Severe SwiftNIO Security Vulnerability (affecting SwiftNIO < 1.8.0)


(Johannes Weiss) #1

tl;dr

swift package update

Slightly longer version

After an initial report from @Pushkar_N_Kulkarni (thank you!) we recently identified a severe security vulnerability in SwiftNIO's ByteBuffer code which was fixed in the following releases: 1.0.1, 1.1.1, 1.2.2, 1.3.2, 1.4.3, 1.5.2, 1.6.2, 1.7.3, 1.8.0, all other SwiftNIO versions are affected.

What should I do?

  • please run swift package update in any project that uses SwiftNIO
  • make sure that after running this command, you're using one of the unaffected SwiftNIO versions (to see what version you're currently using, run cat Package.resolved | grep -A7 '"swift-nio"' | grep version)

Optional further steps:

  • to make sure your application can not ever be run with an affected SwiftNIO version, change the SwiftNIO dependency to .package(url: "https://github.com/apple/swift-nio.git", from: "1.8.0")

Details

In all prior NIO releases (that means all except for 1.0.1, 1.1.1, 1.2.2, 1.3.2, 1.4.3, 1.5.2, 1.6.2, 1.7.3, 1.8.0) ByteBuffer had a very bad (exploitable!) security vulnerability if the following conditions are all true:

  • user writes to a ByteBuffer which is a slice (slice.lowerBound != 0)
  • the slice is uniquely referenced (ie. the buffer that it was sliced
    from is gone)
  • the write triggers a re-allocation

Then the slice is actually larger than the overall available capacity so another write to said ByteBuffer could end up out of bounds.


(Ján Kosa) #2

Would somebody mind elaborating on how exactly is this exploitable? I don't know a lot about security but I am very interested. To my untrained and naive mind, this looks like it would crash at worst case.


(Alexander Momchilov) #3

Writing outside the bounds of an array will overwrite whatever content was in that memory. If you can guess what variables are stored in that memory, then you can carefully craft a payload to write which sets those variables values to anything you like.
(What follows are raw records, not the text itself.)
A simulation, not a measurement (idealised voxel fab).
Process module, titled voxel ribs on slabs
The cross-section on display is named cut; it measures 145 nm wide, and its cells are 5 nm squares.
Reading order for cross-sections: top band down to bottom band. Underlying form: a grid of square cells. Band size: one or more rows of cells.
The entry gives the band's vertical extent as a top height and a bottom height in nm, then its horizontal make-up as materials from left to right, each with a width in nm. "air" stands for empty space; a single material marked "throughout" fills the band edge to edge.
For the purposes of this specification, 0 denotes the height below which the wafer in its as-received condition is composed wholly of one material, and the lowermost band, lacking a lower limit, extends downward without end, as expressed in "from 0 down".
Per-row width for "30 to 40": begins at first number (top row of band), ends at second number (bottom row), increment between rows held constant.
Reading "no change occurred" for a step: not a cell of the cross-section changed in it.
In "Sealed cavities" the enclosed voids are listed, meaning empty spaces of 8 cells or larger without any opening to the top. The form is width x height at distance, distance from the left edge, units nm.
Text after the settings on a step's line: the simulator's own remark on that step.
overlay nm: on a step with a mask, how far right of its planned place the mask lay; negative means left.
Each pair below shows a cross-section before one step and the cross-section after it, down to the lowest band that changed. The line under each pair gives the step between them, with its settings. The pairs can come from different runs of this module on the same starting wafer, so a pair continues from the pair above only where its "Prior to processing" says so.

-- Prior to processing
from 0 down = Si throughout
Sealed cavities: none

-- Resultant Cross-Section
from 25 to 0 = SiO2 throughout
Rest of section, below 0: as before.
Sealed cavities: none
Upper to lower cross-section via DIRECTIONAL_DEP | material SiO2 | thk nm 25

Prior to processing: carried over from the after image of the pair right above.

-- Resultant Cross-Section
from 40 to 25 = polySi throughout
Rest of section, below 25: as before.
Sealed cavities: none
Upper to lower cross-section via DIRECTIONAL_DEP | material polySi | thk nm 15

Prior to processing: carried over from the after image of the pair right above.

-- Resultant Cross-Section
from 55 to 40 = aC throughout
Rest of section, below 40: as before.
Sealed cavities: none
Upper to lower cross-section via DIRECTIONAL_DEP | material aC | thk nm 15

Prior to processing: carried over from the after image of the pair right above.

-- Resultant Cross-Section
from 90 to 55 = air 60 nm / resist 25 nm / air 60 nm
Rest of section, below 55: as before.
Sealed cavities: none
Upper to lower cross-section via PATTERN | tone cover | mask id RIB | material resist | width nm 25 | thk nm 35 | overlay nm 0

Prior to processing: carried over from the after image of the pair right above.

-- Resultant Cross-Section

Most critically, if one of these variables is a function pointer that's jumped to, you could overwrite it with the address of some payload, which contains executable code that the process will jump to.


(Ján Kosa) #4

I see.. I thought kinds of out-of-bounds writes are guarded against in swift. Are those striped away in release builds or are they somehow bypassed by slices?


(Cory Benfield) #5

ByteBuffer drops down to use unsafe pointers to manage its memory, and those do not incur bounds checks.


(Ján Kosa) #6

Gotcha, thank you guys!


(Johannes Weiss) #7

I agree with everything said above. It's probably not super easy to exploit but it's for sure possible as there might be something interesting (could be anything, data, function pointers, etc) next to the ByteBuffer's storage that we allocated. Especially because NIO is a framework and not an application by itself we can't really reason about what an application stores in memory so we need to assume the worst.

Also: Pretty much every bug where you can write to memory you're not supposed to is actually exploitable or at the very least one shouldn't claim it's not exploitable. This is a cool example where a 1 byte overflow lead to an exploitable vulnerability in Chrome.


(Jean-Daniel) #8

Moreover, crashing the software is a DOS and is also a severe attack. Especially if it is easy to craft a package that crash the app. You can send it repeatedly and prevent the service to be restarted.